Write a Custom KServe Transformer with Feast Integration

This guide demonstrates how to integrate Feast with KServe, enabling feature retrieval and transformation during inference.

Extend the KServe Model Class

KServe.Model base class mainly defines three handlers preprocess, predict and postprocess, these handlers are executed in sequence where the output of the preprocess handler is passed to the predict handler as the input.

To create a custom transformer that retrieves features from Feast, you will extend the KServe.Model class and implement the preprocess method. This method will dynamically fetch features based on the input data and append them to the inference request.

feast_transformer.py

class FeastTransformer(kserve.Model):
    """A class object for the data handling activities of driver ranking
    Task and returns a KServe compatible response.

    Args:
        kserve (class object): The Model class from the KServe
        module is passed here.
    """

    def __init__(
        self,
        feast_url: str,
        feast_entity_id: str,
        feature_service: str,
        model_name: str,
        predictor_host: str,
        predictor_protocol: str,
    ):
        """Initialize the model name, predictor host, Feast serving URL,
           entity IDs, and feature references

        Args:
            feast_url (str): URL for the Feast online feature server, in the name of <host_name>:<port>.
            feast_entity_id (str): Name of the entity ID key for feature store lookups.
            feature_service (str): Name of the feature service to retrieve from the feature store.
            model_name (str): Name of the model used on the endpoint path (default is "model").
            predictor_host (str): Hostname for calling the predictor from the transformer (default is None).
            predictor_protocol (str): Inference protocol for the predictor (default is "v1").
        """
        super().__init__(
            name=model_name,
            predictor_config=PredictorConfig(
                predictor_host=predictor_host,
                predictor_protocol=predictor_protocol,
            )
        )
        self.feast_url = feast_url
        self.feast_entity_id = feast_entity_id
        self.feature_service = feature_service

Logic of the preprocess() Method

The preprocess() method plays a pivotal role in the inference pipeline by preparing the input data for prediction. It begins by parsing the payload to extract entity IDs (extract_entity_ids()), which are essential for querying the Feast feature store.

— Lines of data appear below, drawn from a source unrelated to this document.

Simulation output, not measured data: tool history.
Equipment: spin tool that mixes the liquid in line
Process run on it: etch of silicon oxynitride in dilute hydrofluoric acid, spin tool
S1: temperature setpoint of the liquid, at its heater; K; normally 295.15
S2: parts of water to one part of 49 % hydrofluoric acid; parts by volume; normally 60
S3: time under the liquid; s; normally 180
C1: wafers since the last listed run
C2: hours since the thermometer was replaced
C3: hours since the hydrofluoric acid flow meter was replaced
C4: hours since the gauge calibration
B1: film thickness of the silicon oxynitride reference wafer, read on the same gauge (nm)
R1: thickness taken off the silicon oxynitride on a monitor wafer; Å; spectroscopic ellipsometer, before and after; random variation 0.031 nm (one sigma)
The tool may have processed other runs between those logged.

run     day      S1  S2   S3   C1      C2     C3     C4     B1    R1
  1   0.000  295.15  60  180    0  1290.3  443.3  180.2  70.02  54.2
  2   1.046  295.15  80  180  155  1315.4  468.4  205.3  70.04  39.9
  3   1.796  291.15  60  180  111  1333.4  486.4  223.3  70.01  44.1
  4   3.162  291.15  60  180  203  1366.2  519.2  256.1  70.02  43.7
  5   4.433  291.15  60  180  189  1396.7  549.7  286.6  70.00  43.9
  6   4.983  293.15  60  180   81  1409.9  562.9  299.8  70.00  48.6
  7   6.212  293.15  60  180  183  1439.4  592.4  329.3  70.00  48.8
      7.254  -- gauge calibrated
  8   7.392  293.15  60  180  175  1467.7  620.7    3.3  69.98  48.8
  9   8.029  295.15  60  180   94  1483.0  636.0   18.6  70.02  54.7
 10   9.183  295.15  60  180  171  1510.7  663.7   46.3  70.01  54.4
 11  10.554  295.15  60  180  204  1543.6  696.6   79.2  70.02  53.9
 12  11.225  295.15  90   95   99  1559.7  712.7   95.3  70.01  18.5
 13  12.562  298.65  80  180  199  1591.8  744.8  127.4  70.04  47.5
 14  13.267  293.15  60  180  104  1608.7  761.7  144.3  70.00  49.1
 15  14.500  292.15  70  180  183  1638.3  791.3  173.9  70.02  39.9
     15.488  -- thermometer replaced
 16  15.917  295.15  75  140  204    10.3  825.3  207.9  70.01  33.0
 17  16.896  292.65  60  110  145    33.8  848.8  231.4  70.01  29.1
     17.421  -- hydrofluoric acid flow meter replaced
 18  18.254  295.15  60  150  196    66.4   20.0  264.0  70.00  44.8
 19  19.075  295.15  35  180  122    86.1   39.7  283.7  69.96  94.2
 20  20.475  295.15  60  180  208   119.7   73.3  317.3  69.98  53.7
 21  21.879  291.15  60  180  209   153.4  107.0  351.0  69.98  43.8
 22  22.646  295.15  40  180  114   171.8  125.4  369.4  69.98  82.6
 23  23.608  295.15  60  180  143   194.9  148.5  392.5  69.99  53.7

Once the entity IDs are identified, the method sends a request to the Feast online feature server to fetch the corresponding features.

Finally, it processes the response from Feast, transforming the retrieved features into a format that aligns with the requirements of the predictor (create_inference_request). This ensures a seamless flow of data, enabling accurate and efficient predictions.

Since the transformer is designed to handle multiple protocols, the preprocess() method checks the request type and processes it accordingly. It supports REST v1, REST v2, and gRPC protocols, ensuring compatibility with various KServe deployments. Additionally, the method processes the response received from Feast based on the protocol used by the predictor. By tailoring both the incoming request handling and the outgoing response formatting, this Feast transformer becomes a highly versatile and adaptable component within the KServe ecosystem.

    def preprocess(
        self, payload: Union[Dict, InferRequest], headers: Dict[str, str] = None
    ) -> Union[Dict, InferRequest]:
        """Pre-process activity of the driver input data.

        Args:
            payload (Dict|InferRequest): Body of the request, v2 endpoints pass InferRequest.
            headers (Dict): Request headers.

        Returns:
            output (Dict|InferRequest): Transformed payload to ``predict`` handler or return InferRequest for predictor call.
        """
        logger.info(f"Headers: {headers}")
        logger.info(f"Type of payload: {type(payload)}")
        logger.info(f"Payload: {payload}")

        # Prepare and send a request for the Feast online feature server
        entites = self.extract_entity_ids(payload)
        logger.info(f"Extracted entities: {entites}")
        feast_response = requests.post(
            f"{self.feast_url}/get-online-features",
            data=json.dumps({
                "feature_service": self.feature_service,
                "entities": entites
            }),
            headers={
                "Content-Type": "application/json",
                "Accept": "application/json"
            }
        )

        # Parse the response from the Feast online feature server
        if feast_response.status_code != 200:
            logger.error(
                f"Error fetching features from Feast: {feast_results}")
            raise Exception(
                f"Error fetching features from Feast: {feast_results}")
        feast_results = feast_response.json()
        logger.info(f"Feast results: {feast_results}")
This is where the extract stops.